Chip maker responds to allegation that it is hoarding Universal Serial Bus 3.0 specification information.
Rumors that Intel is not releasing the Universal Serial Bus 3.0
specification to its technology partners in a timely manner have
prompted a rebuttal. The allegation really concerns the Intel host
controller specification used by chip manufacturers, according to
Nick Knupffer, an Intel employee.
He provided an estimated arrival time.
"The Intel host controller spec is expected to be unveiled to
the industry as soon as possible, in the second half of the year,"
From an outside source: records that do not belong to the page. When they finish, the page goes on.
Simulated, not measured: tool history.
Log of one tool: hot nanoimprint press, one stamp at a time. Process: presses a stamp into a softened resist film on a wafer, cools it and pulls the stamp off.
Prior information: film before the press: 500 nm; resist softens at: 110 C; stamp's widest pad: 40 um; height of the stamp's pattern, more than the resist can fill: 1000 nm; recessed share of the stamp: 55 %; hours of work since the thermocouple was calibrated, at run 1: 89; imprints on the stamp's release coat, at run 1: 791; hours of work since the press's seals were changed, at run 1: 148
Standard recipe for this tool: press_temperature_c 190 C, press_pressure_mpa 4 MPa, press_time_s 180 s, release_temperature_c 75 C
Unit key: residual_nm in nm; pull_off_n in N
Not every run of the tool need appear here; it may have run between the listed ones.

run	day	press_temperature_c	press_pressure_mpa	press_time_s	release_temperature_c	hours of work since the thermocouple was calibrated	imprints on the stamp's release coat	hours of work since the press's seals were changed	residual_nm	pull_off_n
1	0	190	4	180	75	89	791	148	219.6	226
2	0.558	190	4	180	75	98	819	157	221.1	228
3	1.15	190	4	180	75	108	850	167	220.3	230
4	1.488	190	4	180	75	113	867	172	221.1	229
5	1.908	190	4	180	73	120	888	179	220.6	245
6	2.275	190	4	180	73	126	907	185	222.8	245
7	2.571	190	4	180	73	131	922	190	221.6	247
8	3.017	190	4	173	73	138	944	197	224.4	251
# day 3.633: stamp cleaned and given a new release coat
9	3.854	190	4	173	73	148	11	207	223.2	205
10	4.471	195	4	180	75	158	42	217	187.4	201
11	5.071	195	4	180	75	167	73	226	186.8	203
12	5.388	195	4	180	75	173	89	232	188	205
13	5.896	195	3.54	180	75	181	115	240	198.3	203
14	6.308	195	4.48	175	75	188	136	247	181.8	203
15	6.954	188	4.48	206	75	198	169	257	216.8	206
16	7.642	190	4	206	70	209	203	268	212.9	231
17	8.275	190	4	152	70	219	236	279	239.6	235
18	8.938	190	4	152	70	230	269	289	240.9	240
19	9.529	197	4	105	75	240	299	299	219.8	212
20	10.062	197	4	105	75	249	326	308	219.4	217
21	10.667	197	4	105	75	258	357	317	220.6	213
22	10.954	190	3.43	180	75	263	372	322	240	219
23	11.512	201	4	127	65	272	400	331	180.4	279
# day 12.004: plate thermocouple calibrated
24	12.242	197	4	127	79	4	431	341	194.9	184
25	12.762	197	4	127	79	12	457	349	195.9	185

The host controller spec is typically what chipmakers use in
developing their products he added. It's different from the USB 3.0
specification, which is managed by the USB 3.0 Promoter Group,
Knupffer wrote. Members of that group include HP, Microsoft, NEC,
NXP Semiconductors and Texas Instruments, along with Intel.
The actual USB 3.0 products are not expected to appear on the
market until next year, according to an October interview of Intel's Jeff Ravencraft,
who serves as the USB 3.0 Promoter Group chairman.
"If the USB 3.0 Promoter's Group meets its objective of spec
completion in the first half of 2008, then we should see the first
silicon solutions on the market in 2009, followed by end products
in late 2009 or early 2010," Ravencraft said.
The allegation that Intel was hoarding USB 3.0 spec information
from competing chipmakers surfaced in A CNET News.com story by Brooke Crothers. That story
cited an unnamed AMD source, who suggested that some chipmakers may
"create a new open host controller standard for USB 3.0" in
reaction to Intel's alleged delay.
There was no response from AMD at press time on whether there
was any substance to that statement.
Knupffer denied that Intel is holding back the specification.
Instead, Intel wants to get the spec out because USB 3.0 products
will help feed the demand for Intel's quad-core processers, he
argued. He pointed to Intel's heavy investment in the standard,
which will be provided to manufacturers royalty free. Finally, he
argued that Intel can't deliver an undeveloped spec.
"As an Intel specification, Intel has the responsibility to
insure that specifications we deliver to the industry are fully
developed and mature enough for others to use," he wrote.
If Intel did delay releasing spec information, it would give
that company a jump on rival chipmakers, such as AMD, Nvidia and
Via Technologies, on delivering USB 3.0 products.
USB 3.0 is the next high-speed interconnection standard that
promises data transfer rates of up to 4.7 Gbps, or about 10 times
the speed of the current USB 2.0 standard.